School children in Chad: a healthy fiscal position would help the country refocus spending on investment and priority areas like health and education to improve social conditions (photo: yoh4nn/iStock)

School children in Chad: a healthy fiscal position would help the country refocus spending on investment and priority areas like health and education to improve social conditions (photo: yoh4nn/iStock)

Stability on the Horizon for Chad

September 28, 2018

Chad, a low-income country in sub-Saharan Africa, faces significant development challenges, which have recently intensified due to declining oil revenues and increased spending on security. The country has also been affected by drought and an influx of refugees from neighboring countries, adding pressure to the already fragile Chadian economy.

IMF Country Focus recently caught up with Chad’s mission chief, Said Bakhache, to discuss how the country is dealing with these challenges and what steps are being taken to get the economy back on track.

What were some of the economic challenges facing Chad in recent years?

The sharp decline in oil prices that started in late 2014 has had a severe impact on Chad’s economy. While oil revenues decreased, its external debt service burden increased significantly, primarily to Glencore, a commodities trading firm that provided Chad oil-backed loans in 2013 and 2014 against future oil exports. This led to a severe contraction in public spending in 2015–16.

This adjustment, and the accumulation of large domestic arrears, set in motion a vicious cycle of contraction in economic activity, domestic revenue, and government spending. Consequently, income per capita, which peaked at $1,239 in 2014, fell to $810 in 2017.

These budgetary problems have been compounded by the tense security situation, particularly in the Lake Chad basin. Chadian security forces had to be deployed across the country to undertake regional peace-keeping efforts, the costs of which put pressure on the national budget.

The severe drought, and the resulting food insecurity also added to the country’s problems. The humanitarian crisis in the region has also had a spillover effect on Chad, which hosts a large number of refugees and displaced persons.

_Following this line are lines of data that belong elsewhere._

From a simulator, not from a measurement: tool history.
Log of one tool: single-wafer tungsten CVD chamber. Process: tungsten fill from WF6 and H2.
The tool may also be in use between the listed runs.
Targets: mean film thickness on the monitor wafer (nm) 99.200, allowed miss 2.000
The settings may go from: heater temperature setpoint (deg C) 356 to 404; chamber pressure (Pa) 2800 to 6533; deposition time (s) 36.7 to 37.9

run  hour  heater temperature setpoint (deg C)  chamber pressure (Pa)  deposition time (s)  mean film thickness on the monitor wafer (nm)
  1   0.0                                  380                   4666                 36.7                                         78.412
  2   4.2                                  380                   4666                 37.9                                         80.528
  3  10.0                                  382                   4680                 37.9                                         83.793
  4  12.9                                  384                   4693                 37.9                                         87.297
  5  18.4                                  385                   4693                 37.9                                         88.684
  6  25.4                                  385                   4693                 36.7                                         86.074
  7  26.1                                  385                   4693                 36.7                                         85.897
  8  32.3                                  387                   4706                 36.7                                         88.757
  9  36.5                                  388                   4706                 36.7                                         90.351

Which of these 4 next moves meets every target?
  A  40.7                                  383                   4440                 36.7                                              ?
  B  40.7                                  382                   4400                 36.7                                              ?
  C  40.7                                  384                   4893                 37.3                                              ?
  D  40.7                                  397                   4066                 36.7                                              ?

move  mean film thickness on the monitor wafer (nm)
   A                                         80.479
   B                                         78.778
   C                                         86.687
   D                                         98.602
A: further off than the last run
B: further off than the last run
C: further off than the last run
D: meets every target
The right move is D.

Given the considerable debt challenges, what steps is the government taking to address them and improve financial resilience more generally in Chad?

In this difficult context, further fiscal consolidation was no longer feasible. A more gradual, revenue-led, fiscal adjustment, together with financial support from the IMF—under its Extended Credit Facility [ECF]—and other donors was necessary to support reform efforts.

The restructuring of the Glencore debt—expected to be fully repaid by 2026 under current oil price projections—has helped to restore debt sustainability and generated much needed resources for the government. The new debt contract includes a significantly longer maturity, lower interest rate and fees, and contingency mechanisms to adjust debt service depending on oil revenues. This will help maintain debt sustainability under different oil revenue scenarios.

Fiscal performance has been encouraging. Non-oil revenue improved markedly in 2017 and spending discipline has been maintained. It is expected that non-oil GDP will begin to rebound this year and deflationary pressures will ease.

Progress is also underway to strengthen the banking sector, which was showing signs of vulnerabilities, with high nonperforming loans and a tight liquidity position. In addition to addressing specific vulnerabilities in domestic banks, the IMF-supported program provides room to gradually reduce domestic public debt to banks and clear domestic arrears, both of which are expected to help improve banks' liquidity and support the recovery.

But isn’t the adjustment hurting public servants? Why did the government cut benefits and allowances, despite mounting social tensions?

The government recognizes that the continuing rise in the wage bill, which includes large benefits and allowances, has undermined its ability to allocate resources to other key spending categories to meet the needs of all Chadians. In fact, over the past three years, spending on the wage bill has been rising when all other spending categories were cut drastically. As a result, the overall wage bill in 2017 represented more than 50 percent of domestically financed primary spending and exceeded non-oil tax revenues, significantly above the average for sub-Saharan African countries and among the highest in the CEMAC [the Central African Economic and Monetary Community, of which Chad is a member].

This is why, in 2018, the government implemented measures to contain the wage bill while allocating more resources to other areas. This was primarily achieved by containing benefits and allowances, without cutting wages themselves. Let me be clear: the ECF arrangement with Chad does not include any conditionality on the wage bill. But, the IMF supports the government's efforts in this area, because it is critical to restoring the ability of the government to implement fiscal policy and increase support for the poor.

What are the plans to help the most vulnerable in society?

The government aims to stem the decline in public spending, restore macroeconomic stability, and strengthen the fiscal position. This, in turn, is expected to create space to increase spending on investment and priority social areas, including health and education, which is needed to improve social conditions.

With a view to protecting the poor, including at a time when resources are scarce, the ECF includes quarterly floors on spending in social sectors. The targets aim to steadily increase the share of total spending allocated to social needs.

The issue of corruption is one that a lot of countries are grappling with, particularly low-income and developing countries. How is Chad addressing its governance issues?

There is significant room to improve governance in Chad and reduce the scope for corruption. The government recognizes the importance of reforms in this area to help restore macroeconomic stability and support inclusive growth.

The IMF and other partners aim to support the ongoing efforts to increase transparency, including in the reporting of oil revenues; improve public financial management; and strengthen tax and customs administration. In addition, the recent ratification of the United Nations Convention Against Corruption represents an important step that should be followed by other measures to reduce corruption and improve the business climate.

What is next for Chad?

Despite strong progress in the economy and support from the international community, significant risks and vulnerabilities remain: non-oil economic activity has yet to recover and development needs are very large. Determined efforts by the government on a wide range of fronts, along with continued financial and technical support from Chad’s external partners, are needed to leverage the emerging signs of stabilization and achieve durable and inclusive growth. Sustaining fiscal prudence, strengthening the banking sector, and improving the climate for private sector activity are key in this regard.